Escaping in label values:

msdos_file_access_time_seconds{path="C:\\DIR\\FILE.TXT",error="Cannot find file:\n\"FILE.TXT\""} 1.458255915e9

Minimalistic line:

metric_without_timestamp_and_labels 12.47

A weird metric from before the epoch:

something_weird{problem="division by zero"} +Inf -3982045

A histogram, which has a pretty complex representation in the text format:

# HELP http_request_duration_seconds A histogram of the request duration.
# TYPE http_request_duration_seconds histogram
http_request_duration_seconds_bucket{le="0.05"} 24054
http_request_duration_seconds_bucket{le="0.1"} 33444
http_request_duration_seconds_bucket{le="0.2"} 100392
http_request_duration_seconds_bucket{le="0.5"} 129389
http_request_duration_seconds_bucket{le="1"} 133988
http_request_duration_seconds_bucket{le="+Inf"} 144320
http_request_duration_seconds_sum 53423
http_request_duration_seconds_count 144320

Finally a summary, which has a complex representation, too:

# HELP rpc_duration_seconds A summary of the RPC duration in seconds.
# TYPE rpc_duration_seconds summary
rpc_duration_seconds{quantile="0.01"} 3102
rpc_duration_seconds{quantile="0.05"} 3272
rpc_duration_seconds{quantile="0.5"} 4773
rpc_duration_seconds{quantile="0.9"} 9001
rpc_duration_seconds{quantile="0.99"} 76656
rpc_duration_seconds_sum 1.7560473e+07
rpc_duration_seconds_count 2693

Notes, some of them Prometheus-specific:

  • Metric names are [a-zA-Z_:][a-zA-Z0-9_:]*

  • Label names are [a-zA-Z0-9_]*

  • Label values are full utf-8, null bytes are permitted

  • Metrics should not be exposed with colons, that's for end user use for aggregation by convention

  • Counter metrics end in _total by convention, counters start at 0 and only go up

  • Gauges do not have a suffix by convention, can go up and down

  • All values are float64

  • \n is the line terminator

  • There's no required ordering on label names, however for performance reasons a consistent ordering is encouraged

  • Histogram values are cumulative, so the le="0.5" bucket includes the values in the previous buckets

  • The reasoning behind this is that you can remove buckets and still have things work. This is intended to allow for abuse mitigation if someone adds too many buckets.

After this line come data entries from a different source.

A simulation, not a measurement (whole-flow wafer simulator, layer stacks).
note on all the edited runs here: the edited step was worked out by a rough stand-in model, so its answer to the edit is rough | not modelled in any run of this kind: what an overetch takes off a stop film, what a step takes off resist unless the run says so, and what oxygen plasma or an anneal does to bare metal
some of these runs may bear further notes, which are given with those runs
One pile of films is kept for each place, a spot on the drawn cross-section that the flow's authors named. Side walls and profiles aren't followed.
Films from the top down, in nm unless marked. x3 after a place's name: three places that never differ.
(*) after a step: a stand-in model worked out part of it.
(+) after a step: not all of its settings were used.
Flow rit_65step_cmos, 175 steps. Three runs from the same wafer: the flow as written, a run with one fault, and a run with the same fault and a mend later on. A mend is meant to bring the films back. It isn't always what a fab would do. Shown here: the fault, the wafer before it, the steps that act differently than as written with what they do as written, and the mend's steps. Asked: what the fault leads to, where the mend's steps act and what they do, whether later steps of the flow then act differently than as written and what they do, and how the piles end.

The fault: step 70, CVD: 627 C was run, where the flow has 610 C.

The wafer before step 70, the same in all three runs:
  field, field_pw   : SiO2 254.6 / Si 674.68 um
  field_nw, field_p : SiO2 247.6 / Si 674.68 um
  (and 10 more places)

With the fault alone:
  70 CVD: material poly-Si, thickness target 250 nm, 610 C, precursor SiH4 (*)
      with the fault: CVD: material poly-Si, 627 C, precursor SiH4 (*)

  • The values in the le and quantile labels are float64.

  • The quantile label can have values from 0 to 1.

  • The le label can be any non-NaN value, which means _sum isn't actually a counter.

  • I, @brian-brazil, am not a fan of this and would prefer to restrict it to non-negative values only

  • The spec says these must be provided in increasing order

  • Summaries are quantiles, not percentiles

  • This is a general Prometheus best practice, we deal with things in seconds/bytes/ratios and leave converting to something more human readable at the display layer. This convention is to avoid a mix of units.

  • _sum and _count of histograms/summaries aren't always present, due to some instrumentation libraries not supporting them.

  • _count of a histogram is always the same as the +Inf bucket.

  • TYPE and HELP

    • Are optional
    • Are currently discarded by Prometheus
    • If they are stored, conflicts must be handled (last one wins, etc)
  • There's a "untyped" TYPE for when you don't know if something is a counter or gauge

  • +Inf, -Inf and NaN are supported

  • There is a specified MIME type

  • By convention, metrics are exposed on /metrics - though this is often not followed

  • We're starting to add support for selecting specific time series via a url parameter ?name[]=timeseries, currently only supported in Python and Java

  • There's also a number of other conventions/best practices/patterns about how to expose time series to be as useful as possible to query in Prometheus, though the principles should largely apply to other systems too. These range from simple things like always putting units in the metric name (preferably base units like seconds), to things that depend on PromQL features such as how to handle non-identity labels you might want to use with a target for things like version numbers.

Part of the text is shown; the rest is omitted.